Season 3 of The Walking Dead has come to a close, but just like the gruesome fate that potentially awaits each and every character, the series will return to stalk and torment those still counted among the living.
But unlike the climax of season 2 – which teased viewers with a tantalizing and somewhat-foreboding glimpse of the prison – season 3 reached its conclusion with a slight sense of optimism (as Rick and the others welcomed the citizens of Woodbury into the prison), but no real indication of the direction The Walking Dead would be headed in season 4.
In a series of interviews, comic book creator Robert Kirkman discussed the season 3 finale, the fate of Andrea, Milton and the Governor, as well as what fans can expect from the core group of survivors, now that they seem intent on making a go of it as a community in the prison.
While there have been certain key deviations the series has taken from the source material, e.g., Andrea's demise, Kirkman maintains that at least some of season 4 will focus on the dynamic between Rick and the recently-welcomed Tyreese.
"There's some really, really cool and big stuff that people have been expecting, or that people have been anticipating from the comics, that will work into Season 4. To give a hint, I will say that we do have Tyreese and Rick, who are now united, which is a big moment for the comic book fans. There's a lot of story that comes from those two guys being on the same side. We'll possibly see a bit of that in Season 4."
But Rick aligning himself with Tyreese won't be the only change fans will see in the character. According to Kirkman, Rick's brief interaction with the Governor and the environment he created in Woodbury has caused Rick to re-think some aspects of how he intends to survive in this zombie-infested world, and what it means now that he's decided to no longer keep everyone at arm's length or, as we saw in 'Clear,' ignore a stranger's plea for help.

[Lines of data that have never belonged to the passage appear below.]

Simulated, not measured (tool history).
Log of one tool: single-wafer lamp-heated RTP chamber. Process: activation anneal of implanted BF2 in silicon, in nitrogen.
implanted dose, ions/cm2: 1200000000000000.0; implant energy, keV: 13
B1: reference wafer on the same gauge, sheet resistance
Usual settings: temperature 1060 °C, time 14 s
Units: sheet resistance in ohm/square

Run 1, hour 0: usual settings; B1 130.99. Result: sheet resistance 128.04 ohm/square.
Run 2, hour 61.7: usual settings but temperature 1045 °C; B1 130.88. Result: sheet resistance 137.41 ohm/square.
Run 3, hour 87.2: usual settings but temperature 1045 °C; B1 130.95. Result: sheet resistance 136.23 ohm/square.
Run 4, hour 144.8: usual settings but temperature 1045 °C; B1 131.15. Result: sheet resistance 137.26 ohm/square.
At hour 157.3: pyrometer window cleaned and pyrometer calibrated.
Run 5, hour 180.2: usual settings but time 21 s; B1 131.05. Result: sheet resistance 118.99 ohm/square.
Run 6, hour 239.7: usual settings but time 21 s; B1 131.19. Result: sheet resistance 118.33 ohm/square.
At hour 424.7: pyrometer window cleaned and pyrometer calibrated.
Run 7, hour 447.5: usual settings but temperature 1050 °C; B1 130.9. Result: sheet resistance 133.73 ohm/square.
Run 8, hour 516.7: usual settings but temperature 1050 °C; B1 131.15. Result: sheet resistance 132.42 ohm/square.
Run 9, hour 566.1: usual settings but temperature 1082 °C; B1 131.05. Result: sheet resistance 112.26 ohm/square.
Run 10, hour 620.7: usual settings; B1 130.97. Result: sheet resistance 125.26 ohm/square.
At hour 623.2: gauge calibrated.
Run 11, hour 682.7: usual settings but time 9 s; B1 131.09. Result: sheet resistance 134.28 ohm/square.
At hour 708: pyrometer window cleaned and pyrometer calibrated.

"It's going to be different in a lot of ways. We'll see a very different Rick Grimes for one. His experiences against the Governor and with the various things that happened to him in season three are informing his character in huge ways. We'll see a lot of familiar elements from season three: we'll see the prison, Rick and his group are still in the same place but those elements are all going to be radically different. I can't really get into it but season four is going to be extremely different than season three in some very startling and cool ways.
This is the moment where Rick takes a turn; he's no longer going to be pushing people away, he's no longer going to be doing what ever he can to protect these people in ways that hurt other people. He's not going to be the guy who would leave that guy on the side of the road -- the backpack guy in Episode 12. He's letting the people of Woodbury in and trying to tell Carl that these people are like us, you have to be open to this and the only way to survive in this world is to have people and be in a community. That's going to be a big part of season four."
While Rick seems more intent on exploring his compassionate side, and possibly learning to grow a community, Carl has adopted a far more ruthless, kill-or-be-killed type of mentality. As evidenced by his merciless killing of a young man who appeared to have been surrendering, Carl's shift into that of a child soldier has now yielded some negative results, and the youngster may soon find himself at an ideological crossroads with his father.
"Rick's got his work cut out for him. He's aware of this and he sees what allowing his son to become a child soldier has brought, which is a very big part of Season 4. Moving forward in the show, this is a guy who's working as hard as he can to maintain a life for this child. [In] the process of surviving... he's allowed his son to lose a pretty substantial piece of his humanity. It's now a question of: Is there going back? Is this now status quo? These are the things that a father will have to deal with."
In the closing moments of 'Welcome to the Tombs,' we saw as Rick welcomed not only Tyreese and Sasha into the fold, but he also brought the people of Woodbury to the prison. There have been questions circulating as to why the decision was made to stay in the prison, rather than the relatively normal confines of Woodbury, but Kirkman says the continued threat of the Governor makes the prison the more sensible choice for Rick and the others.
"They see the prison as something that is much more easily defended than Woodbury. They were able to get into Woodbury easily themselves. The Woodbury defenses are very effective against zombies, but not very effective against humans. They see [the prison] as much more of a defensible position."
And while the comic creator acknowledges the next season's storyline will begin at the prison, there's no guarantee that is where it will end.
"There’s always going to be new locations and new places to discover and explore. I don’t want to reveal too much; Season 4 is still five months away. But I will say that as we see at the end of Season 3 we’re definitely going to start Season 4 at the prison. We may be there the whole season and we may not be… But there are going to be some big differences from Season 3."
Season 4 of The Walking Dead will premiere this fall on AMC.